Question

If 50 ml of 0.235 M NaCl solution is diluted to 200.0 ml what is the concentration of the diluted solution

Answer 1

The concentration of the diluted solution is 0.05875 M.

Step-by-step explanation:

To find the concentration of the diluted solution, we can use the formula:

M1V1 = M2V2

M1 is the initial concentration (0.235 M) and V1 is the initial volume (50 mL).

V2 is the final volume (200.0 mL) and we need to find M2, the final concentration.

Plugging in the values:

(0.235 M) * (50 mL) = M2 * (200.0 mL)

M2 = (0.235 M * 50 mL) / (200 mL) = 0.05875 M

So, the concentration of the diluted solution is 0.05875 M.

Answer 2

This is a straightforward dilution calculation that can be done using the equation

`M_1V_1=M_2V_2`

where M₁ and M₂ are the initial and final (or undiluted and diluted) molar concentrations of the solution, respectively, and V₁ and V₂ are the initial and final (or undiluted and diluted) volumes of the solution, respectively.

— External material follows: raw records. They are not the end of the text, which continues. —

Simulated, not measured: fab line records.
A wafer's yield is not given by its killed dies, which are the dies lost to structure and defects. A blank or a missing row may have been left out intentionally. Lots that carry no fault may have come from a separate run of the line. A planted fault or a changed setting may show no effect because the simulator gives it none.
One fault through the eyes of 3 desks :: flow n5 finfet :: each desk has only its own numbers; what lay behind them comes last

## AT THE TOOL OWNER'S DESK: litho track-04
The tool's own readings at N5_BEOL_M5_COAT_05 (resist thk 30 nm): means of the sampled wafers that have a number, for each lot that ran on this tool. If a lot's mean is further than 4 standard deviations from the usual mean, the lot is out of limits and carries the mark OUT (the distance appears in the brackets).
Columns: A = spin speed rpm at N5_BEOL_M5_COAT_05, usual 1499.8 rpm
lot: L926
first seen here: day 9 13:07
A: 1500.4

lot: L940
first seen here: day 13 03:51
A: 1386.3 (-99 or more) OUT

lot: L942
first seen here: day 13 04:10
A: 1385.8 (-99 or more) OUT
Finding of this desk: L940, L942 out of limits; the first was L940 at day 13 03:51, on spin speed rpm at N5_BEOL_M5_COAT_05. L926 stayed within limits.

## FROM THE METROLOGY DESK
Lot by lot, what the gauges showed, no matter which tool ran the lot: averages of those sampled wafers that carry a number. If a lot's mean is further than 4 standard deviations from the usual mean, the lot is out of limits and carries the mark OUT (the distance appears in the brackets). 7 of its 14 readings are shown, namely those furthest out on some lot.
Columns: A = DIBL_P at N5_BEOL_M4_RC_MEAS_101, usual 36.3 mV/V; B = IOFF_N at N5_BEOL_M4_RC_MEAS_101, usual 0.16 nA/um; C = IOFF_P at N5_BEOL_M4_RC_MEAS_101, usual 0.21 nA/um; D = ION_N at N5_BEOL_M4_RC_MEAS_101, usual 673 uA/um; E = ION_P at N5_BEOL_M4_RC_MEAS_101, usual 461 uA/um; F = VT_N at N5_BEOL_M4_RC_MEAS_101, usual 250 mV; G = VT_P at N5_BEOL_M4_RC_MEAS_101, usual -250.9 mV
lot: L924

Here, we have the initial concentration (M₁) and the initial (V₁) and final (V₂) volumes, and we want to find the final concentration (M₂), or the concentration of the solution after dilution. So, we can rearrange our equation to solve for M₂:

`M_2=(M_1V_1)/(V_2).`

Substituting in our values, we get

`\[M_2=\frac{\left ( 50 \text{ mL} \right )\left ( 0.235 \text{ M} \right )}{\left ( 200.0 \text{ mL} \right )}= 0.05875 \text{ M}\].`

So the concentration of the diluted solution is 0.05875 M. You can round that value if necessary according to the appropriate number of sig figs. Note that we don't have to convert our volumes from mL to L since their conversion factors would cancel out anyway; what's important is the ratio of the volumes, which would be the same whether they're presented in milliliters or liters.